The U.S. Department of Defense has awarded a $6.25 million grant to University of Michigan researchers and their partners to study heat transfer at the nanoscale for applications such as converting heat to electricity and an optical approach to cooling electronic devices.
Pramod Reddy and Edgar Meyhofer, U-M professors of mechanical engineering, have previously worked on understanding energy flow at the nanoscale and its application in converting heat to electricity via a novel photovoltaic approach. They’ve also demonstrated that light emitting diodes (LEDs) can be made to cool devices that sit mere nanometers away.
In partnership with four other universities, U-M’s team will lead research to further work in both areas.
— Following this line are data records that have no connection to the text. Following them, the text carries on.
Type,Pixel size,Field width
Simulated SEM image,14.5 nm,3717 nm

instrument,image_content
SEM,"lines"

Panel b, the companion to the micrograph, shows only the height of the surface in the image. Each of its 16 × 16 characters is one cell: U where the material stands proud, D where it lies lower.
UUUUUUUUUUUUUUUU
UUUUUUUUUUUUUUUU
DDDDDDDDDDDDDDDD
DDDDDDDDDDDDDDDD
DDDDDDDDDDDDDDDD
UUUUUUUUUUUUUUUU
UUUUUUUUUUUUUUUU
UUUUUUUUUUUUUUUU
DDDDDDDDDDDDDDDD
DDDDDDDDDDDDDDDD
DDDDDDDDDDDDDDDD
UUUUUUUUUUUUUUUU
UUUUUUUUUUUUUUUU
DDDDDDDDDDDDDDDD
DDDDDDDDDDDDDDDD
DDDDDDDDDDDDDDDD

“Understanding the principles of energy conversion and photon transport at the nanoscale, which are very different from classical laws that describe macroscale phenomena, is critical for developing novel technologies for energy conversion and information processing,” Reddy said.
The new grant, awarded by the U.S. Army Combat Capabilities Development Command’s Army Research Laboratory, through its Army Research Office is part of DOD’s Multidisciplinary University Research Initiative (MURI). The program promotes research by teams of investigators that intersect more than one traditional science and engineering discipline. The base grant is for three years, with the possibility of a two-year extension.
In 2016, Reddy and Meyhofer’s research team demonstrated a new approach to thermal radiation that offered a challenge to the 120-year-old theory of radiation, first proposed by Max Planck. They showed in a series of papers from 2016 to 2018 that energy transfer rates can be up to 1000 times faster than Planck’s predictions for objects separated by nanoscale gaps.
Thermal radiation is the transfer of heat via light, in the form of photons, between hot and cold objects. When the gap size is reduced to the nanoscale, objects are said to be in the near-field of each other, and the past theories of radiative heat transfer are not applicable.
Elucidating the principles of near-field heat transfer could enable a number of future nanotechnologies for energy conversion.
“Insights from this work are expected to enable efficient heat-to-electric energy conversion devices and novel solid-state refrigeration devices that rival current technologies,” Meyhofer said.
Earlier this year, Meyhofer and Reddy demonstrated that an LED, with its polarity reversed, could cool a nearby device. Next to laser cooling, it is the only method devised to use photons as a means to cool and may offer a pathway to efficient cooling rivaling, for example, peltier-based approaches.
The approach could lead to new solid-state cooling technology for future microprocessors, which will have so many transistors packed into a small space that current methods can’t remove heat quickly enough.
U.S. Army officials have previously described Reddy and Meyhofer’s previous work as “breakthrough research.”
“Advancements in near-field thermo-photovoltaics (TPV) will enable soldiers to harness high-efficiency power from any heat source on the battlefield,” said Dr. Pani Varanasi, chief of the Materials Science Division of the Army Research Office, an element of CCDC ARL. “This research may also spur the development of near-field-based thermal diodes and thermal transistors that could enable innovative thermal-based computing for niche future applications as well as in thermal management of high-power electronics.”
Institutions contributing to the project include Massachusetts Institute of Technology, Purdue University, Stanford University and Yale University.